Vestas Wind Systems A/S (Vestas) and Mitsubishi Heavy Industries, Ltd. (MHI) announced an agreement to expand their partnership in sustainable energy. The strengthened partnership entails that Vestas will acquire MHI’s shares in the MHI Vestas Offshore Wind (MVOW) joint venture, and MHI will acquire 2.5 percent in Vestas and be nominated to a seat in Vestas’ Board of Directors.

The transaction between Vestas and MHI was subject to regulatory approvals by the competition authorities and with reference to Company Announcement No. 42/2020 of 27 November 2020, the two companies today received the official approval of the transaction from the European Commission.

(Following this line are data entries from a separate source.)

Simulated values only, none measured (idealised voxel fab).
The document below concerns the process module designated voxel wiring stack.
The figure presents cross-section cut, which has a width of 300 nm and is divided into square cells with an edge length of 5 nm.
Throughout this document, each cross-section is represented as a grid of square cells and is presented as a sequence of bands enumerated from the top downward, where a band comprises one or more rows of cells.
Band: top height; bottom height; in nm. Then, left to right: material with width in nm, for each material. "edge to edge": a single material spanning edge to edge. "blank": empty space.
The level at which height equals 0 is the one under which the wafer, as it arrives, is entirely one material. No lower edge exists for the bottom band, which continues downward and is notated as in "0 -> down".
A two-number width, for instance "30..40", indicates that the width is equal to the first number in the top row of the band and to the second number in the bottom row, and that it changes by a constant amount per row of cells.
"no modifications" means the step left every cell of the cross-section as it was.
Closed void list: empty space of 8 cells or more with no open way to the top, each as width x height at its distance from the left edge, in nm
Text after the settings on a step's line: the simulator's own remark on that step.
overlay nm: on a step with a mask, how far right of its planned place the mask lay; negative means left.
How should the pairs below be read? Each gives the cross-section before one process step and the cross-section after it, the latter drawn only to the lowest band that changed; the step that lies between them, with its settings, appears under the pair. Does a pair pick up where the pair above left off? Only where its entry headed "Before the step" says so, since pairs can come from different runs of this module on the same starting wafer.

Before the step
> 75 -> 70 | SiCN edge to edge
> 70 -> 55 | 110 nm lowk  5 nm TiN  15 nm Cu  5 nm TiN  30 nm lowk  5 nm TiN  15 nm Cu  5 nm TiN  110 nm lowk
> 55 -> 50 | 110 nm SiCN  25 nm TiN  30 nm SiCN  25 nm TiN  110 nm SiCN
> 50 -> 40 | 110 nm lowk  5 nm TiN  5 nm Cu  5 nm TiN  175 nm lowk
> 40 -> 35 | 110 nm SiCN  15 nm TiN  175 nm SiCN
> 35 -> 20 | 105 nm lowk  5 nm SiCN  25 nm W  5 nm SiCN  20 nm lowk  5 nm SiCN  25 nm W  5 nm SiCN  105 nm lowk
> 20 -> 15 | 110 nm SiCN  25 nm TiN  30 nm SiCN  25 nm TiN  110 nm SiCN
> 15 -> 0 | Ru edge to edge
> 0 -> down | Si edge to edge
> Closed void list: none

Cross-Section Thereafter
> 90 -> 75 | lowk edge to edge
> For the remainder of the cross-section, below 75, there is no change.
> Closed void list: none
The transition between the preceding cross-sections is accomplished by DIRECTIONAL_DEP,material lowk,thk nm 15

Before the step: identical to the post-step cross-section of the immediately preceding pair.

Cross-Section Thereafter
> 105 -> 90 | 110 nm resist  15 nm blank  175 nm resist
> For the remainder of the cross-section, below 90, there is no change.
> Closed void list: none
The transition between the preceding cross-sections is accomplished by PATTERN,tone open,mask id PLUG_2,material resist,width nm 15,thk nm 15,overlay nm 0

Henrik Andersen, Group President and CEO of Vestas, said: “With today’s approval of the transaction we are excited to move one step closer towards welcoming offshore back into the Vestas family. I’m personally very encouraged by the many dialogues I’ve had with both Vestas and MHI Vestas Offshore Wind colleagues as well as our customers and partners since we announced the strengthened partnership with Mitsubishi Heavy Industries. It’s clear that everyone is excited about our bold step together towards accelerating the energy transition.”

Since the announcement, planning of integration of MVOW into the Vestas group has been initiated, focusing on smooth integration of employees and systems and realising synergies in sales, technology, manufacturing footprint and procurement to sustain customer relationships, lower costs and build a strong shared Vestas culture.

Following closing of the transaction, full planning of the integration will commence. Vestas aims to create a shared culture embracing everyone who wants to accelerate the energy transition and live by the Vestas values of Passion, Accountability, Simplicity and Collaboration. The integration will focus on paving the way for harmonious integration of processes and systems across Vestas and MVOW, while building avenues towards the overall unification of both companies to leverage our strengths. However, first and foremost, the focus is to plan a smooth and welcoming onboarding to the new colleagues from MVOW.

Final closing of the transaction is expected to take place before year end. Until closing, Vestas and MVOW will continue to execute as two independent companies, with just a small number of Vestas employees engaged in planning the future integration of the two companies.